How to Scrape Museum Collections: Metropolitan and Smithsonian APIs

#python #tutorial #webdev #programming

How to Scrape Museum Collections: Metropolitan and Smithsonian APIs

The world's greatest museums have digitized millions of artworks and artifacts, many accessible through free public APIs. Let's build a Python pipeline to collect, analyze, and visualize museum collection data.

Available Museum APIs

Metropolitan Museum of Art — 470K+ objects, fully open, no key needed
Smithsonian Institution — 15M+ records across 19 museums
Rijksmuseum — Dutch masters and more
Harvard Art Museums — 250K+ objects

Setting Up

pip install requests pandas matplotlib tqdm

The Met Collection API

The Met's API is completely open — no key required:

import requests
import time
from tqdm import tqdm

MET_BASE = "https://collectionapi.metmuseum.org/public/collection/v1"

def get_met_departments():
    resp = requests.get(f"{MET_BASE}/departments")
    return resp.json()["departments"]

def search_met(query, department_id=None):
    params = {"q": query}
    if department_id:
        params["departmentId"] = department_id
    resp = requests.get(f"{MET_BASE}/search", params=params)
    return resp.json().get("objectIDs", [])

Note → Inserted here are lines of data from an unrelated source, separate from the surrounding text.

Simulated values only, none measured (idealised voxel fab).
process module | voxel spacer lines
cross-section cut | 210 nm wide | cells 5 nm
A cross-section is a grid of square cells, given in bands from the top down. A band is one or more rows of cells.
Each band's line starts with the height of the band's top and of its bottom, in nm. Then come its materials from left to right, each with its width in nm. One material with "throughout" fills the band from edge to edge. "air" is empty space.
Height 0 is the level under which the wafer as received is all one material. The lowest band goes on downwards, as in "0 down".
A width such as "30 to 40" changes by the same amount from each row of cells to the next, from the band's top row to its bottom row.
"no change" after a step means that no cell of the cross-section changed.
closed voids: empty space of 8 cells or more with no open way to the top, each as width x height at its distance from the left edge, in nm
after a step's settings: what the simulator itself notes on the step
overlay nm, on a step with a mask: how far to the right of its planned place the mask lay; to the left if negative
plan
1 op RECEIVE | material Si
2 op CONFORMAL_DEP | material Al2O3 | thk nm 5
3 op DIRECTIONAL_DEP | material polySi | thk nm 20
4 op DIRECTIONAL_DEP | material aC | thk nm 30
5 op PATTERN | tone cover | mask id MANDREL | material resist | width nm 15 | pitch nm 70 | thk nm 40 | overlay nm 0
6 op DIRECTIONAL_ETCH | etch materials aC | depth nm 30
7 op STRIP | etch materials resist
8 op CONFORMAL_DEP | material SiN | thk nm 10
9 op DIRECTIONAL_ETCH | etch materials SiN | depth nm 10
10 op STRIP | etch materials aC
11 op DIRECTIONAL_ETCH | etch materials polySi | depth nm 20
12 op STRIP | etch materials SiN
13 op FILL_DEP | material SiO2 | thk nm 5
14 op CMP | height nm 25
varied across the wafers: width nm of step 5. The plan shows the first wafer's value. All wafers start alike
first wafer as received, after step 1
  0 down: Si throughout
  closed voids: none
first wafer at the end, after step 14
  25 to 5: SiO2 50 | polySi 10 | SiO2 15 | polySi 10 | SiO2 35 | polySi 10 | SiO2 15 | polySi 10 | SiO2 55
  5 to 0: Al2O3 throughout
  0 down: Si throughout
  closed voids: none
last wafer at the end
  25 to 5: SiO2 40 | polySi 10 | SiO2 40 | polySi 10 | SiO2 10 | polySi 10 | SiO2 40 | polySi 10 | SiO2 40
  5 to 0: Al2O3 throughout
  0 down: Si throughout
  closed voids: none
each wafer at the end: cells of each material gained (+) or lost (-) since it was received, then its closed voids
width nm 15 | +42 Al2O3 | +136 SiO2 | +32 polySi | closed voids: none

def get_met_object(object_id):
    resp = requests.get(f"{MET_BASE}/objects/{object_id}")
    return resp.json() if resp.status_code == 200 else None

ids = search_met("impressionist", department_id=11)
print(f"Found {len(ids)} objects")

Batch Collection with Rate Limiting

def collect_objects(object_ids, max_count=500):
    objects = []
    for oid in tqdm(object_ids[:max_count]):
        obj = get_met_object(oid)
        if obj:
            objects.append({
                "id": obj["objectID"],
                "title": obj.get("title", ""),
                "artist": obj.get("artistDisplayName", ""),
                "date": obj.get("objectDate", ""),
                "medium": obj.get("medium", ""),
                "department": obj.get("department", ""),
                "culture": obj.get("culture", ""),
                "image_url": obj.get("primaryImageSmall", ""),
                "is_public_domain": obj.get("isPublicDomain", False)
            })
        time.sleep(0.1)
    return objects

objects = collect_objects(ids)

Smithsonian API

The Smithsonian requires a free API key from api.data.gov:

SI_KEY = "YOUR_SMITHSONIAN_KEY"
SI_BASE = "https://api.si.edu/openaccess/api/v1.0"

def search_smithsonian(query, rows=100):
    params = {"api_key": SI_KEY, "q": query, "rows": rows}
    resp = requests.get(f"{SI_BASE}/search", params=params)
    data = resp.json()
    results = []
    for row in data.get("response", {}).get("rows", []):
        content = row.get("content", {})
        desc = content.get("descriptiveNonRepeating", {})
        results.append({
            "title": desc.get("title", {}).get("content", ""),
            "unit_code": desc.get("unit_code", ""),
            "record_link": desc.get("record_link", "")
        })
    return results

artifacts = search_smithsonian("space exploration")
print(f"Found {len(artifacts)} Smithsonian records")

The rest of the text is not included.